Charitable Estate Planning

Planned Giving

Many people who make use of Planned Giving vehicles find they can give more to charity while still providing for their family and loved ones.

In fact, Planned Giving may help you:

  • Clarify your values and charitable intent.
  • Leave money to charity that would otherwise go to pay taxes.
  • Create a supplemental source of retirement income.
  • Maximize and ensure a protected income for your spouse or other loved ones who survive you. Arrange funds to cover educational expenses for children or grandchildren.
  • Increase your income from low-yielding stocks or other assets.
  • Continue your support of Park Ridge Health and other charitable institutions.

There are several different gift plans that allow you to give more while helping to preserve your future economic well being:

A Bequest made in a Will is perhaps one of the simplest ways to give to charity. A bequest may also be made through a Revocable Living Trust. Also common are Beneficiary Designations that can be set up on life insurance and retirement accounts. The amount transferred to charity is deducted from the donor’s estate for estate tax purposes. If tax-deferred retirement accounts are used to make the gift, income taxes may be avoided.

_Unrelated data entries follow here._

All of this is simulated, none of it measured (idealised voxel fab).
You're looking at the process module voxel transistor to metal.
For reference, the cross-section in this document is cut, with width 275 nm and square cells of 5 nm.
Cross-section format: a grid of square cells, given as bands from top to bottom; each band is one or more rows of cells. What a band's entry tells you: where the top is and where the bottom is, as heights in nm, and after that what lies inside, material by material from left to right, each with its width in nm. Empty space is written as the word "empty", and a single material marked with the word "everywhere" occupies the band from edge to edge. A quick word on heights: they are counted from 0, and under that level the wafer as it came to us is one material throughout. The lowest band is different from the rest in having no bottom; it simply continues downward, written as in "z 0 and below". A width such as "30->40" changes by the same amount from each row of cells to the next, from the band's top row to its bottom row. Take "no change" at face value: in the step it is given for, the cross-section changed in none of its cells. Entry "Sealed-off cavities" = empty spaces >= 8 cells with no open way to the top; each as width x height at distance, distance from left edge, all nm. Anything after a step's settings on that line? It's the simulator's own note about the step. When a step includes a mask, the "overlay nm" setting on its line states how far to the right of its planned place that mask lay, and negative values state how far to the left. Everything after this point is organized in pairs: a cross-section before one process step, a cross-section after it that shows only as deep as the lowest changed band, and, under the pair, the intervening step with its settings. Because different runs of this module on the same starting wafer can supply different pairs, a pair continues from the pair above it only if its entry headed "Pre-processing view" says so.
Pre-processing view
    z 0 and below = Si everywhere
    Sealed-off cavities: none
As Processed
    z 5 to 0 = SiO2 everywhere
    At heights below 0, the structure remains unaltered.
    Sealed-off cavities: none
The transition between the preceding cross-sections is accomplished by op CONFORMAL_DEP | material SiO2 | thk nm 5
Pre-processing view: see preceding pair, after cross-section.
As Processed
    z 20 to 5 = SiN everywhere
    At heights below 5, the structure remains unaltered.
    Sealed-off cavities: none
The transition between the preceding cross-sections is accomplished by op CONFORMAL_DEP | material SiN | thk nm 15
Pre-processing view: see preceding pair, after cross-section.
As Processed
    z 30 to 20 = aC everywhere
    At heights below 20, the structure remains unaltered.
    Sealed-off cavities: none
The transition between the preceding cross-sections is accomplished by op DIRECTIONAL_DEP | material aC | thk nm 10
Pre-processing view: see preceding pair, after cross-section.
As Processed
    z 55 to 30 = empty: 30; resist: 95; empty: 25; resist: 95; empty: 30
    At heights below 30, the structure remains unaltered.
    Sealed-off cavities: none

Charitable Gift Annuity enables a donor to receive a fixed stream of income for life, derive income tax benefits, and make a meaningful gift to charity. In exchange for a donation, the charity agrees to pay the donor (and/or spouse) a fixed annual sum for their lifetime(s). The rate of return and charitable deduction are dependent upon the age of the donor and is calculated according to IRS formulas. A portion of the annuity is considered by the IRS as return of principal and is therefore tax free.

Charitable Remainder Trusts provide an income stream to the donor or the donor’s heirs in exchange for a gift to the trust. The trust pays a percentage of the value of the trust each year to the donor (or heirs) for the term of the trust (which can be a life, joint lives, or a term of years). At the end of the term, the remainder of the trust goes to a charity. Because the charity is tax-exempt, the trust itself is tax-exempt and no capital gains taxes are paid when the trust sells appreciated assets. The trust may also be created at death through a Will and funded with tax-deferred retirement accounts to continue to defer the potential income tax on these accounts. Often, low-yielding, publicly-traded stock is donated, sold and reinvested to provide an increased income stream to beneficiaries. Another benefit of a Charitable Remainder Trust is that the donor can designate more than one charitable beneficiary. This is a very useful for individuals who care passionately about several not-for-profit organizations.

An attorney or other professional advisor should be consulted before establishing such a trust.

A Charitable Lead Trust provides income to charities for a term of years and then returns the asset to the donor or donor’s family. These trusts provide an opportunity for fulfilling multi-year pledges while receiving most of the tax deduction for all of the gifts in the first year. Donors with large estates benefit by paying as little gift or estate tax as possible. These trusts are often designated in a donor’s Will and are funded at death to create large estate tax deductions while still ultimately passing the assets to the family.

Planned giving can be a complex undertaking without the assistance of a professional. Charitable Estate Planning Services are provided free of charge through the Park Ridge Health Foundation by Thompson & Associates, one of the most highly-respected firms in the country.